When spacecraft visit other planets, they are armed with an array of instruments; cameras and spectrometers that image and measure ambient light from a distance, laser altimeters that project their own light and receive back distance information, magnetometers to measure the local magnetic field, particle detectors to look for particles of various energies, masses and changes, and the like. My specialty for 20 years has been passive optical systems, primarily the large aperture, high-resolution camera systems that provide, among other things, the "gee-whiz" images that capture the public's attention and imagination.
But most people don't realize the complexities involved in getting images from space. (I talked to someone once who thought that the Hubble Space Telescope takes pictures on film and drops them to the Earth for recovery.) Many people assume that a camera designed to take a picture from space is more or less like their own digital camera, albeit with a big telephoto lens and some extra-special "space enhancements." So Emily asked me to talk about some of the behind-the-scenes details and considerations of sending hardware into space, from an engineer's point of view.
Launching precision optical systems on spacecraft can be a tricky proposition. Imagers work by taking the incoming light from distant objects and directing it onto the pixels of a detector. Anything in the environment of the camera that causes perturbations or misalignments can destroy how the light focuses onto a single pixel. Since high-resolution imagers distinguish between objects that are separated by the tiniest of angles--sometimes on the order of millionths of a degree--very small perturbations in the imager can have a devastating effect on the quality of the image. The higher the resolution of the imager, the more susceptible it is likely to be to perturbations.
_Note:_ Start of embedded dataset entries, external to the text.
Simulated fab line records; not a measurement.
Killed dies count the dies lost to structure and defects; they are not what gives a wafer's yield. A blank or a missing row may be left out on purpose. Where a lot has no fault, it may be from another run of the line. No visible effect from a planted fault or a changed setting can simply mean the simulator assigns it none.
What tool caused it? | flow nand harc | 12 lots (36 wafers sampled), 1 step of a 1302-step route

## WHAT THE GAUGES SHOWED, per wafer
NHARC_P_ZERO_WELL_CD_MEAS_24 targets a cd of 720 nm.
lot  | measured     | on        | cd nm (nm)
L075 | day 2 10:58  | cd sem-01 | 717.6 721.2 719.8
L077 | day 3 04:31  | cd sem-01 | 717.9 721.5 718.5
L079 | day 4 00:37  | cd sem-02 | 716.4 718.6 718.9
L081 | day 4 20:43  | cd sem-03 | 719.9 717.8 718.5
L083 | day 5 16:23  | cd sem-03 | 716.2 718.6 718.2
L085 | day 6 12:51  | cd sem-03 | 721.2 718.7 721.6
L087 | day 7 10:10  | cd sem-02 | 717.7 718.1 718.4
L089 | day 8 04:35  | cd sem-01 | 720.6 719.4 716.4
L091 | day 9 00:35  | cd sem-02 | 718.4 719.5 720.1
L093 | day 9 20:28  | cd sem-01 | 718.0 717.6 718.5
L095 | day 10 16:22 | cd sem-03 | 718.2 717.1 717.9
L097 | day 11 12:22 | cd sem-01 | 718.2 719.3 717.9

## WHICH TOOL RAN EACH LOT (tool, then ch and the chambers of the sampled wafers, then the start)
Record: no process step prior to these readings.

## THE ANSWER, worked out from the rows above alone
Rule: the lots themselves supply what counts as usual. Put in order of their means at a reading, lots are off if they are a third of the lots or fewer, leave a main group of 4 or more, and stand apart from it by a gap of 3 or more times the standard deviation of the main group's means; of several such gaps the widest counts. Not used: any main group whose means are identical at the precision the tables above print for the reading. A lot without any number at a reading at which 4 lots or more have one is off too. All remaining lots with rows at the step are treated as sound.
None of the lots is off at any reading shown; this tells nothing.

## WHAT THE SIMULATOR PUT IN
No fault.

Ideally, we'd want to put a highly sensitive system in a very massive and rigid support structure to prevent mechanical perturbations, disturb it very little, and keep it in a temperature controlled environment. Instead we put it on a rocket where it must have as little mass as possible, shake it like mad during launch, and put it in vacuum and zero gravity where it is exposed to severe temperature extremes.
That's why space-bound instruments go through rigorous rounds of testing on vibration tables and thermal vacuum chambers, to verify that they will perform well even after being exposed to these harsh environments.
But there's one environment that engineers must take into account which at first sounds counterintuitive. Gravity.
For large optical systems, the effects of gravity can be a significant and difficult problem to overcome. Although these instruments operate in a zero-gravity environment, they're aligned and tested on Earth. While the mechanical structures that hold the optics in place are designed to be as stiff as possible, it is often impossible given the spacecraft mass constraints to make a structure that doesn't bend slightly under the force of gravity. The resulting gravity sag can be enough that a perfectly aligned and tested system (on Earth) can spring in the opposite direction once in zero-gravity, severely degrading the image.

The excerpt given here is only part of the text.